RECEIVING -> SENDING
- M0_NET_QT_ACTIVE_BULK_RECV callback
  - bulk buffer was successfully received from the test client.
RECEIVING -> FAILED
- M0_NET_QT_MSG_RECV callback
  - addition to the active bulk receive queue failed.
- M0_NET_QT_ACTIVE_BULK_RECV callback
  - bulk buffer receiving failed.
SENDING -> TRANSFERRED
- M0_NET_QT_ACTIVE_BULK_SEND callback
  - bulk buffer was successfully sent to the test client.
SENDING -> FAILED
- M0_NET_QT_ACTIVE_BULK_RECV callback
  - addition to the active bulk send queue failed.
- M0_NET_QT_ACTIVE_BULK_SEND callback
  - active bulk sending failed.
TRANSFERRED -> UNUSED
- node_bulk_state_transition_auto_all()
  - stats: increase total number of number messages
FAILED -> UNUSED
- node_bulk_state_transition_auto_all()
  - stats: increase total number of test messages and number of failed messages
BADMSG -> UNUSED
- node_bulk_state_transition_auto_all()
  - stats: increase total number of test messages and number of bad messages

Test Console

Misc

Typed variables are used to store configuration.
Configuration variables are set in m0_net_test_config_init(). They should be never changed in other place.
m0_net_test_stats is used for keeping some data for sample, based on which min/max/average/standard deviation can be calculated.
m0_net_test_network_(msg/bulk)_(send/recv)_* is a wrapper around m0_net. This functions use m0_net_test_ctx as containter for buffers, callbacks, endpoints and transfer machine. Buffer/endpoint index (int in range [0, NR), where NR is number of corresponding elements) is used for selecting buffer/endpoint structure from m0_net_test_ctx.
All buffers are allocated in m0_net_test_network_ctx_init().
Endpoints can be added after m0_net_test_network_ctx_init() using m0_net_test_network_ep_add().

State Specification

Threading and Concurrency Model

Configuration is not protected by any synchronization mechanism. Configuration is not intended to change after initialization, so no need to use synchronization mechanism for reading configuration.
struct m0_net_test_stats is not protected by any synchronization mechanism.
struct m0_net_test_ctx is not protected by any synchronization mechanism.

NUMA optimizations

Configuration is not intended to change after initial initialization, so cache coherence overhead will not exists.
One m0_net_test_stats per locality can be used. Summary statistics can be collected from all localities using m0_net_test_stats_add_stats() only when it needed.
One m0_net_test_ctx per locality can be used.

Conformance

I.m0.net.self-test.statistics user-space LNet implementation is used to collect statistics from all nodes.
I.m0.net.self-test.statistics.live user-space LNet implementation is used to perform statistics collecting from the all nodes with some interval.
I.m0.net.self-test.test.ping latency is automatically measured for all messages.
I.m0.net.self-test.test.bulk used messages with additional data.
I.m0.net.self-test.test.bulk.integrity.no-check bulk messages additional data isn't checked.
I.m0.net.self-test.test.duration.simple end user is able to specify how long a test should run, by loop - see Test console command line parameters.
I.m0.net.self-test.kernel test client/server is implemented as a kernel module.

Unit Tests

Test:

Ping message send/recv over loopback device.

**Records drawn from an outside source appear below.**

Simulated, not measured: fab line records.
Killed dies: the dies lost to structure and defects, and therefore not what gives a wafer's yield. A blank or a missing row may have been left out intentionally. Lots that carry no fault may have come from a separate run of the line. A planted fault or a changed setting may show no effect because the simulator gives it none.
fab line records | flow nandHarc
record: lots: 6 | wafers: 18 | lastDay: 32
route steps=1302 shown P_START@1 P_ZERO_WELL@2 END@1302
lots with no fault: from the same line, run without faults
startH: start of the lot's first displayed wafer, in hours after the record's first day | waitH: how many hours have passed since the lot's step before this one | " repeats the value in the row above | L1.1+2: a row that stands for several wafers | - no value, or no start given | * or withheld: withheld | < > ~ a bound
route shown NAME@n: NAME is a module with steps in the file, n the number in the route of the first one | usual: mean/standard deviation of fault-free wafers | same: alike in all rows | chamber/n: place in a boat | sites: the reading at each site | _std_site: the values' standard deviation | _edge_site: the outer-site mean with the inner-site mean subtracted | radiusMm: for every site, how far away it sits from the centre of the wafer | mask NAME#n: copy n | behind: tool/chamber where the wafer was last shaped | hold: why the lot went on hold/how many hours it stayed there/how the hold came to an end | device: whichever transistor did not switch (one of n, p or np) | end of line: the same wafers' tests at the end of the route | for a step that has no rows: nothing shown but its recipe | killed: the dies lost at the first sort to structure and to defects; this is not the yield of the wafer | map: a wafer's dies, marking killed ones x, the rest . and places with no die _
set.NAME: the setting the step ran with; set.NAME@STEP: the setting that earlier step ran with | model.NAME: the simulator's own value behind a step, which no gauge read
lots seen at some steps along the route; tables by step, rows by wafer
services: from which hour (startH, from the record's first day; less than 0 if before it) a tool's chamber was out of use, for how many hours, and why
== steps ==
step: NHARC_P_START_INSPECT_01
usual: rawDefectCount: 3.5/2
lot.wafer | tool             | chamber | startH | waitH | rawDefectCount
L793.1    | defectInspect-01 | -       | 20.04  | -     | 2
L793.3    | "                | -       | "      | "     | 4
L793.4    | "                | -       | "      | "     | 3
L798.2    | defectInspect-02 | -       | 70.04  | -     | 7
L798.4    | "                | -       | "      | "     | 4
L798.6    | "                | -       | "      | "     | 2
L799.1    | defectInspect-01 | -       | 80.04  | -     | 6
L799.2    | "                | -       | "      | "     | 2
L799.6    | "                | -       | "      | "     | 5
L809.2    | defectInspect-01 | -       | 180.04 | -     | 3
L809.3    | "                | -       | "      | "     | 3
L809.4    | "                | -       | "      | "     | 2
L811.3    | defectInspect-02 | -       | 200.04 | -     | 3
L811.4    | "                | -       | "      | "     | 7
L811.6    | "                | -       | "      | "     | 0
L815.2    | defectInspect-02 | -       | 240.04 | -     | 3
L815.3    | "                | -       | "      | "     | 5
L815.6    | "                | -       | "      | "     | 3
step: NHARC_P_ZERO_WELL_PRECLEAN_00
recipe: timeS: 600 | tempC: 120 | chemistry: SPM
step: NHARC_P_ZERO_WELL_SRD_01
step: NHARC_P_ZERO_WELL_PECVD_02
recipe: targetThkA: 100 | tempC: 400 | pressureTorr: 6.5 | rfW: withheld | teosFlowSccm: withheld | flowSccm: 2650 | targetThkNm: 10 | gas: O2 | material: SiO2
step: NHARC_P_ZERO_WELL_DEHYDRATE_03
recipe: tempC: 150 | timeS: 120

Concurrent ping messages send/recv over loopback device.

Bulk active send/passive receive over loopback device.

Bulk passive send/active receive over loopback device.

Statistics for sample with one value.

Statistics for sample with ten values.

Merge two m0_net_test_stats structures with m0_net_test_stats_add_stats()

Script for tool ping/bulk testing with two test nodes.

System Tests

Test:: Script for network benchmark ping/bulk self-testing over loopback device on single node.

Analysis

all m0_net_test_stats_* functions have O(1) complexity;
one mutex lock/unlock per statistics update in test client/server/console;
one semaphore up/down per test message in test client;

See also: Motr Network Benchmark HLD

Current Limitations

test buffer for commands between test console and test node have size 16KiB now (see M0_NET_TEST_CMD_SIZE_MAX);
m0_net_test_cmd_ctx.ntcc_sem_send, m0_net_test_cmd_ctx.ntcc_sem_recv and node_ping_ctx.npc_buf_q_sem can exceed SEMVMX (see 'man 3 sem_post', 'man 2 semop') if large number of network buffers used in the corresponding structures;

Know Issues

Test console returns different number of transfers for test clients and test servers if time limit reached. It is because test node can't answer to STATUS command after STOP command. Possible solution: split STOP command to 2 different commands - "stop sending test messages" and "finalize test messages transfer machine" (now STOP command handler performs these actions) - in this case STATUS command can be sent after "stop sending test messages" command.
Bulk test worker thread (node_bulk_worker()): it is possible for the test server to have all work done in single m0_net_buffer_event_deliver_all(), especially if number of concurrent buffers is high. STATUS command will give inconsistent results for test clients and test servers in this case. Workaround: use stats from the test client in bulk test.

References

Motr Network Benchmark HLD : For documentation links, please refer to this file : doc/motr-design-doc-list.rst
LNET Self-Test manual
DLD review request